There are multiple general strikes planned in Europe for tomorrow, something I learned of here.
The successionists movement in Catalan Spain has really taken hold, produced mass protests in the streets from ordinary people, and won threats of harsh reprisals from the military in response that carry echos of Franco and the Spanish Civil War.
The proximate cause of this unrest is a series of austerity plans imposed to address imminent or actual sovereign debt collapses in one nation after another, triggered by a long and slow chain reaction of economic events that can ultimately be traced to the U.S. financial crisis five years ago. Bankers insisted on ignoring political reality and the politicians who acceded to their demands (or in the case of Greece, their successors who have been left holding the bag after their predecessors were thrown out at the polls) are paying a high price for giving into them.

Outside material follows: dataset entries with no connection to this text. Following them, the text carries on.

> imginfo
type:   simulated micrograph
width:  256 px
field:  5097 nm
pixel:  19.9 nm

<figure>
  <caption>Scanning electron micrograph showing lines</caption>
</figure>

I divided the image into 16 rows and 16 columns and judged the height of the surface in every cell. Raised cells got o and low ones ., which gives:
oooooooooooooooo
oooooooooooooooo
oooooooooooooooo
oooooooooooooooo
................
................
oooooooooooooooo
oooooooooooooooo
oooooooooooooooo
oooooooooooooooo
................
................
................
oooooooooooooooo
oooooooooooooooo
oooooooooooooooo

Europe is in a place right now, in terms of economic pain and extreme grass roots political tactics, that the United States hasn't been in for seventy-five years (although none appear to be so horribly devistated as Weimar Germany was in the 1930s) before my father was old enough to start grade school. Some European countries have taken a deeper economic hit in the past few years than they did during the Great Depression. In contrast, the U.S. "Great Recession" has never come close to rivaling the U.S. Great Depression's economic magnitude.
Europe's economic buffers postponed the impact, but ultimatelythese safety nets have given way catastrophically in much of the continent, particularly the countries where outside E.U. development support had created artificial economic bubbles.